Fig. 3 shows the functional scheme used in the traffic characterization process. To speed up the process of extraction of parameters from the traffic traces, the proposed syntactic analyzer was used.
Emulation scenario
Fig. 2 presents a diagram of the implemented emulated scenario. PC1 is used to simulate the LTE network with NS3.26 on Linux Ubuntu. The other two PCs act as Client-Servers and connect to PC1 through the Ethernet. PC2 uses the Wowza Streaming Engine software [23] as a video server. The Wowza server is compatible with adaptive streaming technologies. For which it employs files from the Synchronized Multimedia Integration Language (SMIL), which allows using flows of various rates of bits in groups for transmission of bitrate-adaptive HTTP. PC3 implements a web-based video reproduction application developed with Apache HTTP [24]. In both PC2 and PC3, the openaccess traffic analysis software and Wireshark protocols were installed [22]. PC1 hosts the LTE network simulated with the LENA tool over NS3 [25]. The LTE network is composed of various nodes: a remote host node, a Serving Gateway/Packet Data Network Gateway (SGW/PGW), an eNB node, and a user equipment (UE) node that acquires the role of mobile device. Thus, real video traffic arrives at the UE node injected into the system through the real LVS server from the simulated LTE network. To allow communication between PC2-Host-Remote and UE-PC3, a Hardware in the Loop (HIL) tool is used, which allows using PC1 as a black box with virtual components. This black box receives and delivers data to the extreme real systems, PC2 and PC3 [18]. Tables II and III show the initial configuration parameters and adjustments for the emulation tool constructed in the test environment.
Live video service
To carry out this study, the Wowza Streaming Engine video server was used, which uses the H.264/MPEG-4 AVC as encoder; the LVS service in LTE networks uses the Baseline Profile (BP) [26]. In the process of encoding a video frame under the H.264 standard, it must be considered that it is divided into two main layers: a first layer called video coding layer (VCL), where the video coding process takes place (Fig. 4); and a second layer called network abstraction layer (NAL), which is in charge of adapting the information that the VCL delivers towards a diverse number of technologies for storage and transport of compressed contents. After the VCL, the video is organized into a ‘NAL Unit’, comprised of a heading, where the type of data from the NAL is indicated, and another bigger part of the unprocessed byte stream payload (RBSP). NAL units may be classified according to their information: possibly VCL NAL units, if these refer to data from the video slice; and non-VCL units, when these are only for control, which, in turn, could be a set that can be applied to various VCL NAL.
Syntactic analyzer
Due to the high volumes of traffic present in a live video service, among the activities requiring the greatest time and work for characterization is the identification of audio and video slices, specifically of the type of video slice (I, P, or B), arrival times, and size. These slices are delivered to the network in an interlaced manner, which makes the data identification and extraction process a complex task. The proposed syntactic analyzer speeds up these activities, automating the slice type identification process through a Matlab® script, automatically delivering the information required for later analysis. For an idea of the high volume of traffic manipulated by the LVS service, Fig. 5 shows, by means of a curve, the packages captured in 60 s for a particular test lasting 180 s. Audio (red) and video (blue) traffic is observed in the form of bars obtained with the Wireshark tool.

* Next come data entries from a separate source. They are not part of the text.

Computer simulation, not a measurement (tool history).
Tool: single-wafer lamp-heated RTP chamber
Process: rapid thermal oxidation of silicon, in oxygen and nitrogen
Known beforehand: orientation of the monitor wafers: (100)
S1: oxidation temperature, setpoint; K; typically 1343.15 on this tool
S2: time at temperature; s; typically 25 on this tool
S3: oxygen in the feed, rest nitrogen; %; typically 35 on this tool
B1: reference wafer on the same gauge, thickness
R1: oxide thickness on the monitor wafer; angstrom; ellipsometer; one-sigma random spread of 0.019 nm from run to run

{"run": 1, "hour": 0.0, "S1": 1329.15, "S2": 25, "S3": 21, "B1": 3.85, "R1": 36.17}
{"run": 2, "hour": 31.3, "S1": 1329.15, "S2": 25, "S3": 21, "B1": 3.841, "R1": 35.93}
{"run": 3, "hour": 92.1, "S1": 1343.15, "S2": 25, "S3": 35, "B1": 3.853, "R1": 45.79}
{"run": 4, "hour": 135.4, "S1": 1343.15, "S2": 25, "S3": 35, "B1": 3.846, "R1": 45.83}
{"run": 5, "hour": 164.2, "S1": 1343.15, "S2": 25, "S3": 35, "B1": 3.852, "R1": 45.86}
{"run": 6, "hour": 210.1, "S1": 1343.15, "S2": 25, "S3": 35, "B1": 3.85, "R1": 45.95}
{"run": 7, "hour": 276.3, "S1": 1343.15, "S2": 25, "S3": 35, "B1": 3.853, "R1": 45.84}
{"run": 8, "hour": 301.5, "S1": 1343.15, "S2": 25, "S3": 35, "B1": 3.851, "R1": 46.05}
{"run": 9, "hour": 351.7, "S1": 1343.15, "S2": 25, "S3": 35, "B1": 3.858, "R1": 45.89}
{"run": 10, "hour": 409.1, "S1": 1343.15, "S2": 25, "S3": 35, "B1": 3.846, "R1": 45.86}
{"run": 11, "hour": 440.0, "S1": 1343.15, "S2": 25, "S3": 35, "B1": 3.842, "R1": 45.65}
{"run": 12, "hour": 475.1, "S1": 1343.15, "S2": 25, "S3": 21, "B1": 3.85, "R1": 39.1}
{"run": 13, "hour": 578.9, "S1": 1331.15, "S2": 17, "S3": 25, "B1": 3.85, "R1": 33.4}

The information presented in this format from Fig. 5 allows visualizing the substantial differences between the video and audio throughputs. Additionally, at package level, it could be intuitively stated that the size of the audio shows a uniform behavior, which must be confirmed by obtaining the PDF for this type of slice. However, when the video is made up of the GOP (I, P, B), it needs a more granular analysis, that is, it is necessary to identify the video components and the PDF that represents its behavior. At this point, the proposed syntactic analyzer contrib- utes to automatically identifying, separating, and exporting information on the video and audio slices from the real traffic traces obtained from the experimental scenario.
The tokens are the inputs of a syntactic analyzer, which, in this case, are the traffic traces acquired with Wireshark in plain text format. In the first place, the analyzer identifies, through the Word variable, if it is an audio or video slice; if it corresponds to an audio slice, the arrival time and size are identified. If, on the contrary, it is a video slice, the GOP type must also be identified. Fig. 6 shows the flow diagram of the proposed syntactic analyzer.
While identifying the type of GOP for the video slices, the GOP initiation key word is searched. In this case, and considering the international standard ISO/IEC 13818-1 [27] and what was presented by [28] and [29], this key is defined as ‘00 00 00 01’. When this identification sequence of the GOP is found, the two bytes located after this identifier are analyzed; of these two bytes, the last one, which is hexadecimally encoded, contains information on the type of slice. To extract information from this byte, the least significant bit must be selected from the first hexadecimal character, as well as the most significant bit from the second hexadecimal character. According to [17], the type of slice is coded in the following manner: 00 = P, 01= B, and 10 = I. Fig. 7 presents an example of this, where the Word variable defines that it is dealing with a video slice. Additionally, the slice arrival time and size are observed, in addition to identifying the reassembled TCP segments. After the word identifying the GOP, the following two bytes appear: 00 01. To identify the type of slice, the third and fourth hexadecimally coded characters coded are used: 01H (0000 0001). The bits that encode are highlighted in bold. In binary, the type of slice, for this case 00, corresponds to a type P slice.
Finally, the output of the syntactic generator delivers the corresponding identification information of the slices (audio and video), type of slice (I, P, or B), arrival times, and size. With this information, and with help from the Matlab dfittool tools [30] and the R statistical analysis software [31], a subsequent statistical analysis is conducted by typing the probability density functions (PDFs) that describe the behavior under study.
From the results delivered by the syntactic analyzer, the R statistical analysis software is used for prior data analysis. For this task, the data provided by the syntactic analyzer are loaded and the box-whisker plot tool is used, which is a visual representation that describes the dispersion and symmetry of the data to be analyzed; the information is observed in a box-whisker plot (Fig. 8). Thus, i) the median is represented by the box line; ii) the interquartile range box distance between the first and third quartiles, Q3-Q1, represents 50 % intermediate of the data; and iii) the whiskers, which extend from any side of the box, represent the ranges of 25 % of the data values from the lower part and 25 % from the upper part, excluding the outlier values. The asymmetry of the diagram indicates that the data may not be distributed normally. Atypical data (extreme and mild) are eliminated, which, according to the Tukey test, are the extreme outliers, while the mild outlier values are kept for this analysis [32].
Null hypothesis (Ho)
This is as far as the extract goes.